Teaching a course on App Inventor? The App Inventor Course-in-a-Box provides teaching materials based on Professor David Wolber's CS0 course, "Computing, Mobile Apps, and the Web" at the University of San Francisco. You can use the materials to teach an entire course, or pick and choose specific modules to suits your needs.
Module 1, "Intro to Event-Handling" provides an introduction to the App Inventor environment and the idea that an app is a set of event-handlers. Conditional blocks are also introduced. Module 2, "Games", introduces the students to timing and animation and provides much needed work with manipulating properties and variables. The programming is complex enough so that a student must acquire a non-trivial understanding of how an app's memory (state) works and how to manipulate it. Module 3, "Texting/Location", exposes students to some of the technology that makes mobile mobile: SMS texting, GPS, TextToVoice, etc. It also introduces them to maps, web access (e.g. URLs with parameters), and persistent data.
Modules 4-6 focus on working with data, and this represents a significant conceptual leap as the programming becomes more abstract. Module 4 introduces lists, indexes, and iteration on fixed (concrete) data such as is found in a simple quiz app. It then introduces dynamic, user-generated data, so the apps become even more abstract in nature. Module 5 moves on to apps with shared data, which adds another level of complexity, and module 6 introduces web APIs and complex issues such as asynchronous requests and parsing.

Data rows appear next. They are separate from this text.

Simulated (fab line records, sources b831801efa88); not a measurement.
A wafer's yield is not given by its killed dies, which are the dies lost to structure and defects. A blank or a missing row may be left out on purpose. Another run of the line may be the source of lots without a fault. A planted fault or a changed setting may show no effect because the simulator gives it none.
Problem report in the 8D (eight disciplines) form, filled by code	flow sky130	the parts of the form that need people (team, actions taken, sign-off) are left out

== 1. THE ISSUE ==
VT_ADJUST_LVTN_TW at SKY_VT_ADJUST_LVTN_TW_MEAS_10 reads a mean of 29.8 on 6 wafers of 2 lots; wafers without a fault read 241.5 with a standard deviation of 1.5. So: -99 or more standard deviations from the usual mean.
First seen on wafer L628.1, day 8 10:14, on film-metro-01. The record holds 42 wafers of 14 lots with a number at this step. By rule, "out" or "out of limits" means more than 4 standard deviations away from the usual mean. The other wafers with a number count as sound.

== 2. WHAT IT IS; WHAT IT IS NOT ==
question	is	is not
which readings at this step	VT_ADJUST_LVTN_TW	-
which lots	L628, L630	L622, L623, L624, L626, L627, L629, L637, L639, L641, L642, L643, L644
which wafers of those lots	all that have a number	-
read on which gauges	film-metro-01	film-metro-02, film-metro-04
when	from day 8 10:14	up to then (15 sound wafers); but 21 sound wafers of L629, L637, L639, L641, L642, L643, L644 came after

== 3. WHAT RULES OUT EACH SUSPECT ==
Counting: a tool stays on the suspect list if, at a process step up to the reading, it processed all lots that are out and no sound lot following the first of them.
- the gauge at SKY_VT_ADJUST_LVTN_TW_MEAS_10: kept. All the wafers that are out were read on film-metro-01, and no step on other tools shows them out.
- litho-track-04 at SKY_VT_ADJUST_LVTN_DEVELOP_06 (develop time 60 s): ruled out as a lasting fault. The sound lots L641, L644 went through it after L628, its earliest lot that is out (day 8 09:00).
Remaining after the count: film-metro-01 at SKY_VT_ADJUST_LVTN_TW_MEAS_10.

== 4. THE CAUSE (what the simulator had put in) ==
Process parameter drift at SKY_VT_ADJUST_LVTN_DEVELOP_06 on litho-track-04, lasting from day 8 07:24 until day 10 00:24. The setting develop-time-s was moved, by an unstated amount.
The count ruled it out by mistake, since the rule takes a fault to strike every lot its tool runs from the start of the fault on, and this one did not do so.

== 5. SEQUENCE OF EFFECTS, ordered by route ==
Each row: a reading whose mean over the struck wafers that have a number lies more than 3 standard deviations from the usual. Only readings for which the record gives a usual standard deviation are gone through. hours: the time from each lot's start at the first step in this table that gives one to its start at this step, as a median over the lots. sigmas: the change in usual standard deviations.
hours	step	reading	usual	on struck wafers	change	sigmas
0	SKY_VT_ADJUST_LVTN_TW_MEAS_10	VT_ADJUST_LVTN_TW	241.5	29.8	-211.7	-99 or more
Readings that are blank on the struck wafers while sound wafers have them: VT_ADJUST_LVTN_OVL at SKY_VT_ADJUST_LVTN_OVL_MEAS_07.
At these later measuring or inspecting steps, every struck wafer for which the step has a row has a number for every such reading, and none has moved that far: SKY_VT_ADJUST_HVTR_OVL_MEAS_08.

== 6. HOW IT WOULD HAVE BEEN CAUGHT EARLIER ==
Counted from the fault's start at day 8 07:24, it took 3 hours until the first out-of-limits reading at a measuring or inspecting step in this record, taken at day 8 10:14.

Module X, "Software Engineering and Procedure Abstraction" is so named because different instructors will want to present it at different places in the curriculum. Event-handlers are top-level objects in App Inventor, and the event-handlers serve as first-level procedures for the app. Because of this, you can get away without teaching procedures early on, the advantage being that students can instead focus on building interesting apps right away. One might also teach procedures earlier, as in a traditional CS course, and thereby emphasize the importance of decomposing a problem into reusable parts. In any case, the lessons in Module X discuss both procedures and debugging techniques available in App Inventor.Each module follows a do-first structure that has worked well in motivating students to learn. We call the methodology, "Build-Conceptualize-Customize-Create".
Introduce a topic but keep it brief. Within minutes, get the students building an interesting app, using a step-by-step tutorial.
After the students complete the tutorial, break them into small groups to discuss conceptual questions about the app, then discuss as a class.
After the discussion session, assign customization tasks in which students add interesting features to the app they just built.
After two or three iterations of the Build-Conceptualize-Customize process, give the students the freedom to choose an app of personal interest to them.